How is the Information in a Continuous Variable Limited?

A question on Physics Stack Exchange speculates that the information content of a human brain is infinite, because the brain’s state is described by a continuous quantum state, a “wavefunction”.

As pithily answered by Emilio Pisanty, the Hilbert space of quantum mechanics, i.e. $\mathbb{L}^2(\mathbb{R}^N)$ is separable, which means we have a countably infinite number of basis states, even for continuous wavefunctions. Put this fact together with the fact that the energy of a human brain is experimentally observed to be bounded, and it is clear that only a finite number of these discrete energy eigenstates can contribute. So the theoretical quantum state capacity of a brain, although huge, is indeed finite. As Emilio so eloquently put it “….if a sizable fraction of the electrons in our brain had energies above, say, 1 GeV, we would instantly come apart in a blaze of gamma rays and positrons and whatnot…“, a statement that evokes a scene like Dr. Who regenerating for me, a blaze of energy blasting from his head region (at least in the Christopher Eccleston and later Dr. Whos).

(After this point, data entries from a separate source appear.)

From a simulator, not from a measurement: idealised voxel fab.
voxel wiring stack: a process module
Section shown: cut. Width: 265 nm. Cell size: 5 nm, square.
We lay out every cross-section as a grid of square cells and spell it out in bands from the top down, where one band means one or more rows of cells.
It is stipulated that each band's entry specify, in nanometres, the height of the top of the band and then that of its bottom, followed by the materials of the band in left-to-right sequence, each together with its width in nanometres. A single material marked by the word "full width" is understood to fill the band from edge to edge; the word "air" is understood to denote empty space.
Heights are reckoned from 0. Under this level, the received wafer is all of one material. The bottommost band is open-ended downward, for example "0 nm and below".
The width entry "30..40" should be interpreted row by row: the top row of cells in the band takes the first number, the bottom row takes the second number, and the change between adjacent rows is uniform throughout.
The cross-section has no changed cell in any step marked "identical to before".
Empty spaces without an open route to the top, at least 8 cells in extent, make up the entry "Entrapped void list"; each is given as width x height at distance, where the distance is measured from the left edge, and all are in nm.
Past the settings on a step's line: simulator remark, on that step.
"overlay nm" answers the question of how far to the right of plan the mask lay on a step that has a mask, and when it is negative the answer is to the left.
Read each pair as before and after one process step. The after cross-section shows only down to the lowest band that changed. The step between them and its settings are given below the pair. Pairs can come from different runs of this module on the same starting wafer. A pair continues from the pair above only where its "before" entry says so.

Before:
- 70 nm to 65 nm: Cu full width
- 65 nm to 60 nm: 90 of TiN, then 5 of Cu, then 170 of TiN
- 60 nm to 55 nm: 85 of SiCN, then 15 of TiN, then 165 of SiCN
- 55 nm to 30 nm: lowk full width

That’s the theoretical limit. The real situation is degraded by noise. The information that can be stored in one continuous variable (i.e. one real number, which in principle encodes $\aleph_0$ bits) is precisely quantified by Shannon’s noisy channel coding theorem.

Let’s suppose we have a normalized real variable $x \in [0,1]$: the interval represents the fact that we have a finite voltage range, or light intensity range, or whatever we use to record our information. We think of “writing down” our information from a source with Shannon entropy $H$ bits per symbol as a value $x\in[0,1]$. When we come to read this value, it has in general been corrupted by noise, so its value will be some other $y\in[0,1]$ and we can think of the writing / reading cycle of the same variable as a transmission through a noisy channel. Intuitively it makes sense to use only discrete values in the interval to stand for recorded information: the more tightly packed they are, the likelier they are to be corrupted in the read/write cycle, so we can see that there is going to be some limit here. So we have two discrete probability distributions $p_X(x_j)$ the distribution of which symbol is written in the real variable, and $p_Y(y_j)$ the distribution of which symbol is read instead.

The noisy channel coding theorem states that the maximum storage capacity $C$ in bits of this real variable is the supremum over all possible symbol $p_X(x_j)$ distributions of the Mutual Information of $p_X(x_j)$ and $p_Y(y_j)$ i.e.

$$C = \sup\limits_{p_X} \left(\sum\limits_{x_j}\sum\limits_{y_k} p_{X,Y}(x_j,y_k) \log_2\frac{p_{X,Y}(x_j,y_k)}{p_X(x_j)\,p_Y(y_k)}\right)$$

where $p_{X,Y}(x_j,y_k)$ is the joint distribution of the input $x$ and output $y$ and models the noise corruption of the written variable.

If the written variable is corrupted by Gaussian noise of variance $\sigma^2$, then we intuitively expect that the number of levels in $[0,1]$ that we can tell apart will be of the order of $\sigma^{-1}$ so we expect roughly $-\log_2 \sigma$ bits will be storable in the continuous interval. Indeed, if we apply the noisy channel coding theorem above to this situation, we find the Shannon-Hartley theorem, which is the noisy coding theorem for an additive Gaussian noise channel:

$$C = \frac{1}{2}\log_2(1 + SNR) = \frac{1}{2}\log_2\left(1 + \frac{1}{\sigma^2}\right)$$

bits per symbol, which approaches our intuitive expression $-\log_2 \sigma$ as $SNR = \sigma^{-2}\to\infty$. $SNR$ is the signal to noise ratio.

It is important to take heed of the remarkable fact that $C$ represents a situation arbitrarily near to perfect, noiseless information storage and is not a “rough measure of storable bits”. That is, the noisy channel coding theorem takes exact account of the possibility of error correcting coding spread over many such information storage variables. It assumes we have a large number of these unit intervals and that we spread our coded information over this large number and deliberately introduce correlations between them through codeword structure so as to detect and correct errors. If we are allowed to do this over an arbitrarily large number of these unit intervals, then the theorem shows us that we can noiselessly encode $C$ bits per continuous variable, with the probability of any errors (after error correction) approaching nought as the number of coded variables gathered into each codeword increases without bound.

This is why the theorem is so ingenious: without constructing the code, it can show that there exists one that will come arbitrarily near to achieving perfect storage, as long as we demand only up to and including $C$ bits per symbol. It also shows that if we try to store $C+\epsilon$ bits per symbol, for any $\epsilon>0$, then the probability of errors approaches unity as the number of read/write cycles approaches infinity, whichever coding scheme we may use. $C$ truly does represent the exact capacity of a noisy continuous variable.